But the projections will drive decisions for just one year, said Taylor Hawes, the Colorado River Program director with the Nature Conservancy, who added that the models tend to lean toward optimism. “One good year is just a reprieve,” she said. “It’s not solving the challenges in the Colorado River Basin.”

Reclamation is still evaluating proposals for how to adjust Colorado River system operations during shortages, which would replace current guidelines until 2026. Earlier this year the seven Colorado River basin states agreed to a proposal that would conserve at least 3 million acre feet until 2026, all of which would come from cuts in the allocations to the Lower Colorado Basin states of Arizona, California and Nevada.

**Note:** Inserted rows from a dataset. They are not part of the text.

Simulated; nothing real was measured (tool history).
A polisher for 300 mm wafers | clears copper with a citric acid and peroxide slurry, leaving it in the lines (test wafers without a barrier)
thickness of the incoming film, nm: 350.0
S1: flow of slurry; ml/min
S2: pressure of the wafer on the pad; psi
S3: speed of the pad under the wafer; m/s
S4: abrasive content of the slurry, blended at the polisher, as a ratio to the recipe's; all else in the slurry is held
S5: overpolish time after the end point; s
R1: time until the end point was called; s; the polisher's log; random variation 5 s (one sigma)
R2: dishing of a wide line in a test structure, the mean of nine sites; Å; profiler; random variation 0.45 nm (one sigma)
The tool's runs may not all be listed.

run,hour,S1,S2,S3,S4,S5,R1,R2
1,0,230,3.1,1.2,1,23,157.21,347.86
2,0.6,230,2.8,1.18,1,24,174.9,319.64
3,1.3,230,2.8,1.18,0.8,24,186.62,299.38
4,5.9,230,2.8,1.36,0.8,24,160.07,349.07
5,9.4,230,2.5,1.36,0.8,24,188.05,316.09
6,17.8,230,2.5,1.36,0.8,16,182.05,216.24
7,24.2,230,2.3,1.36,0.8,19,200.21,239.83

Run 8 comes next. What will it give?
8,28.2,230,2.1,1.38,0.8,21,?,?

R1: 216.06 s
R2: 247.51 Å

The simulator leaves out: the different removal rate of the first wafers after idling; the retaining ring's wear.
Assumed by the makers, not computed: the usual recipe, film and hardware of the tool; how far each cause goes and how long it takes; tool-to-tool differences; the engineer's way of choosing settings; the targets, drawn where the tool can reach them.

This summer, Reclamation began the formal process to create the guidelines that will direct management of the river after 2026, revisiting existing guidelines for drought conditions and more. The deadline passed Tuesday for public comments on the bureau’s Supplemental Environmental Impact Statement for post-2026 operations.

Elizabeth Koebele, an associate professor of political science at the University of Nevada, Reno, said the winter gives negotiators time to think more about long-term solutions, and not just the immediate issues, something states haven’t had in recent years.

The bulk of the cuts both this year and next fall on Arizona.  The Central Arizona Project, a 336-mile-long system that delivers Colorado River water to around 80 percent of the state’s population, expects to deliver less than 800,000 acre feet in 2023 and 2024—less than half of what it has historically been allocated—due to cuts to its allotment and conservation efforts in Arizona. 

“This year’s good snowpack and runoff, coupled with significant additional conservation by Lower Basin users, improved conditions in the Colorado River Basin and will provide stability for the next few years,” the CAP officials said in a memo on the announcement. “However, more needs to be done to ultimately stabilize the system.”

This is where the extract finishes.